Everything & Nothing
Fasting—a discipline of Christian living, pondered in my heart, punctuated with a question mark.
I’ve approached fasting like a mysterious container of unknown contents on the bottom shelf of the refrigerator, shoved to the back, left for another day.
This season of Lent, through an invitation on a church bulletin insert, God urged me again, “Open the refrigerator door.”
Through my daily Bible readings, Ezra being my example, I removed the container from the fridge and placed it on the counter.
And today, through the additional notes on my Bible study app, I pried open the lid and took a closer look.
The contents were enlightening.
For me, fasting has nothing to do with food and everything to do with food.
I control food.
I control food by what I eat.
I control food by what I eat and when I eat.
I control food by what I eat, when I eat, and how much I eat.
The thought of fasting from food (a.k.a. fasting from control) produces panic.
I don’t trust.
I don’t trust God.
I don’t trust God to meet my every need.
I don’t trust God to meet my every need and satisfy my heart’s desire.
Wow … that’s hard to see in print.
When I get hungry, I eat and satisfy my desire.
When the environment and schedule are out of my control, I can ensure my needs are met by bringing along my own food.
My ways are temporary … my needs will return.
You, God, are my God, earnestly I seek you; I thirst for you, my whole being longs for you, in a dry and parched land where there is no water. Psalm 63:1(NIV)
God’s ways are eternal … my needs will be fully satisfied.
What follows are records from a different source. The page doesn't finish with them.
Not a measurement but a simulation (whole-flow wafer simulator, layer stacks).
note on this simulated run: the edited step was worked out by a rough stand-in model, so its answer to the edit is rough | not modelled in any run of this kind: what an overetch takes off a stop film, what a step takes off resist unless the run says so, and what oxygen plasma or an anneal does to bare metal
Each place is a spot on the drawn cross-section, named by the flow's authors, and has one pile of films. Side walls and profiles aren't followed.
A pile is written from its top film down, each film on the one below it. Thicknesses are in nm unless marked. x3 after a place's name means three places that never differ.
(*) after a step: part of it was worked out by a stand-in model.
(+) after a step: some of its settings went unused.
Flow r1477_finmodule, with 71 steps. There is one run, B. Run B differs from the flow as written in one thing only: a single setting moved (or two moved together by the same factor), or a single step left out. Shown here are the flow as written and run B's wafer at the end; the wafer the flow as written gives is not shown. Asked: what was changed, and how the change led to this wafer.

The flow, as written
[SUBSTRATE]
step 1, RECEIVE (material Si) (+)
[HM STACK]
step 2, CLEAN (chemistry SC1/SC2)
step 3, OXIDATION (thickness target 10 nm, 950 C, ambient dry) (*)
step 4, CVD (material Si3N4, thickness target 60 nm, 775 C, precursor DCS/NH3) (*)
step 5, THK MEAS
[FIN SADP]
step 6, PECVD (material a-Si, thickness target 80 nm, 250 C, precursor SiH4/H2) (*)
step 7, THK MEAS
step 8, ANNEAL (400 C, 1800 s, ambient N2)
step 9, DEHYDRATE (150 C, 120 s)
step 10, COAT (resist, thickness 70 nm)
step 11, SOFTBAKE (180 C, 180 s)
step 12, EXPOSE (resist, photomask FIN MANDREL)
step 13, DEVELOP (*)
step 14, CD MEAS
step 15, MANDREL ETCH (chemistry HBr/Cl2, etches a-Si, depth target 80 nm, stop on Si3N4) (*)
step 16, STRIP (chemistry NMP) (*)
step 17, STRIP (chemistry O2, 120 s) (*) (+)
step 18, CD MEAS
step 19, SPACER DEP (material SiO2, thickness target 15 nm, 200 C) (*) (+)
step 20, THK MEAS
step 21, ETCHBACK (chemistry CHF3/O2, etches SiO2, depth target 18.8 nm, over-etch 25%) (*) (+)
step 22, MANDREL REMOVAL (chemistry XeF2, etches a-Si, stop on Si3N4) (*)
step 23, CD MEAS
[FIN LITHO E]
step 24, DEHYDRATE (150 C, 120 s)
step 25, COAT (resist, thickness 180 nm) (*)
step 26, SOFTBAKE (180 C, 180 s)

“Everyone who drinks of this water will thirst again; but whoever drinks of the water that I will give him shall never thirst; but the water that I will give him will become in him a well of water springing up to eternal life.” John 4:13-14
Our relationship with Jesus is unique and personal. Fasting, one aspect of our relationship with Him, is no different.
Fasting helped me realize how quickly and easily I grasp for control and turn to the temporary satisfaction of this world …
And how often I rob God of the opportunity to satisfy me, to be strong for me, to nourish me, and to care for me as His beloved.
During these weeks leading up to Easter, I do not pray to be utterly dependent on God, but to know I am utterly dependent on God.